The 1972 Supreme Court Judgement on Tara
Updated: Sep 8, 2020
The decision delivered by the Supreme Court on 21st December 1972 was not only relevant to deciding the specific issue of the State’s purchase of land in close proximity to the Hill of Tara, but is of lasting significance with regard to what exactly is to be regarded as a national monument.
Ruling on the intention of the State, represented by the Commissioners for Public Works (forerunner to the Office of Public Works), to acquire by Compulsory
Purchase Order a 400-acre site at the foot of the Hill of Tara, Cearbhall Ó Dálaigh stated in his judgement that “the Hill of Tara is properly to be regarded as a single
unified site and not a series of separate archaeological monuments”.
This statement implies that any effort on the part of the State, or of bodies empowered by the State, to claim that sites designated as national monuments are only that insofar as they can be shown to possess evidence of artefacts or structures
of heritage value, are by law null and void.
In other words, any region designated as being a national monument is such as an entire unified site or region and not merely only as regards the actual presence therein of artefacts or structures of heritage value, thus precluding any possibility that the site could be interfered with in any part.
The Commissioners for Public Works anticipated this aspect of the judgement with their statement, under oath, that "Tara was a complex but unified site and not merely a site of royal settlement but probably an extension of the grave system more extensively investigated on the Boyne. The burden of the evidence showed the importance of the whole site, with the Hill of Tara which could not be chopped up."
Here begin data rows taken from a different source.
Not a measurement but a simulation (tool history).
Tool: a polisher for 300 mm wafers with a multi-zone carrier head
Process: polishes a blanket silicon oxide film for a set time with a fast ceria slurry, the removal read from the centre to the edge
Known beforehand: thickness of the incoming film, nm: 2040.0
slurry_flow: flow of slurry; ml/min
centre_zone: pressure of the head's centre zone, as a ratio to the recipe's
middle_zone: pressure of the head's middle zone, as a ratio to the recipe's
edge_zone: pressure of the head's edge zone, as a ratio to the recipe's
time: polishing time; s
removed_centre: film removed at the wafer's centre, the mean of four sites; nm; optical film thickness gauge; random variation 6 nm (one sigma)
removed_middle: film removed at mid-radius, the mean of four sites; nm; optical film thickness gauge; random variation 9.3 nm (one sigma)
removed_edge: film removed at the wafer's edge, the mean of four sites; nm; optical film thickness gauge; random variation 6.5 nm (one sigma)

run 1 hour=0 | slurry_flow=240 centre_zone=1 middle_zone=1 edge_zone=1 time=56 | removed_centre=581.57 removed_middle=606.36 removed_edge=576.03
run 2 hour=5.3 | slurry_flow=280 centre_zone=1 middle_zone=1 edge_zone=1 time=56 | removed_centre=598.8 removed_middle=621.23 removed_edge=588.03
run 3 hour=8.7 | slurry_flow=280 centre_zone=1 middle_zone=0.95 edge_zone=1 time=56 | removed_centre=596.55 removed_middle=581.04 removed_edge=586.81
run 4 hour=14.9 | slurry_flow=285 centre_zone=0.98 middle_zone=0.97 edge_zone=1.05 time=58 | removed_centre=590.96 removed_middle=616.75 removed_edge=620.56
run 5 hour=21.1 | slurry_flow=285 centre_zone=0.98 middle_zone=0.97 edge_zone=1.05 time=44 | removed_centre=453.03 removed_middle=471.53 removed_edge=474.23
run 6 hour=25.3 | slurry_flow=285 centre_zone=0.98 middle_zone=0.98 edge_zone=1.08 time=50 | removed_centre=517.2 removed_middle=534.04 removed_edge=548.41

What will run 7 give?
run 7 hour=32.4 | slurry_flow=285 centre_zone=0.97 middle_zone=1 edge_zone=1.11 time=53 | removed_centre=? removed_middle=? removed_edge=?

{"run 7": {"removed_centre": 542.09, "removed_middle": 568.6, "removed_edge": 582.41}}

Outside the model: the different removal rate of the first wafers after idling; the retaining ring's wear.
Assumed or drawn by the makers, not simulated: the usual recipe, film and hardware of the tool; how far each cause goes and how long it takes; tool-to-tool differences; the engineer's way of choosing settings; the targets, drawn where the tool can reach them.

The State seems to have forgotten that it ever held this view, and is now busy sitting back while private archaeological contractors are engaged in soil-stripping and
test-trenching using heavy machinery, followed by a mere visual inspection to determine whether “artifacts” are present. Where test-trenching does not occur, these contractors are satisfied with skimming over the ground with a metal detector.
None of these activities would be recognized by any bona fide archaeologist as excavation, because quite apart from the destructive methods which are employed, none of it is aimed at research, at determining what structures are present and what
relationship the various individual sites bear to the larger context in which they are found, but merely salvaging whatever loot looks to be worth saving before the sites
themselves are bulldozed to make way for what really matters.
In any case, even considering the possibility that the contractors were to discover
nothing of value in the course of their activities, this would not make any difference to the legal position.
The 1972 judgement goes on to define what is to be understood as a “national monument”: “The expression 'national monument' means a monument or the remains of a monument the preservation of which is a matter of national
importance by reason of the historical, architectural, traditional, artistic, or archaeological interest… The word 'monument' is not defined in the strict sense: it is stated that it 'includes' certain things. It does not have to be of archaeological interest; historical or traditional interest will suffice”.
What is being stated here is that a site does not have to have heritage value (or as the State would doubtless put it now, “artefact” value) to qualify as a national monument: if it is associated with a historical event or person, or tradition, it likewise qualifies for national monument status, and the legal protection that
such a monument would be given.
That, ultimately, is why the National Monuments Act 2004 is unconstitutional, and why the State is likely to find itself in deep trouble, as it is now allowing private parties to undertake the destruction of a heritage region that qualifies for protection as a national monument.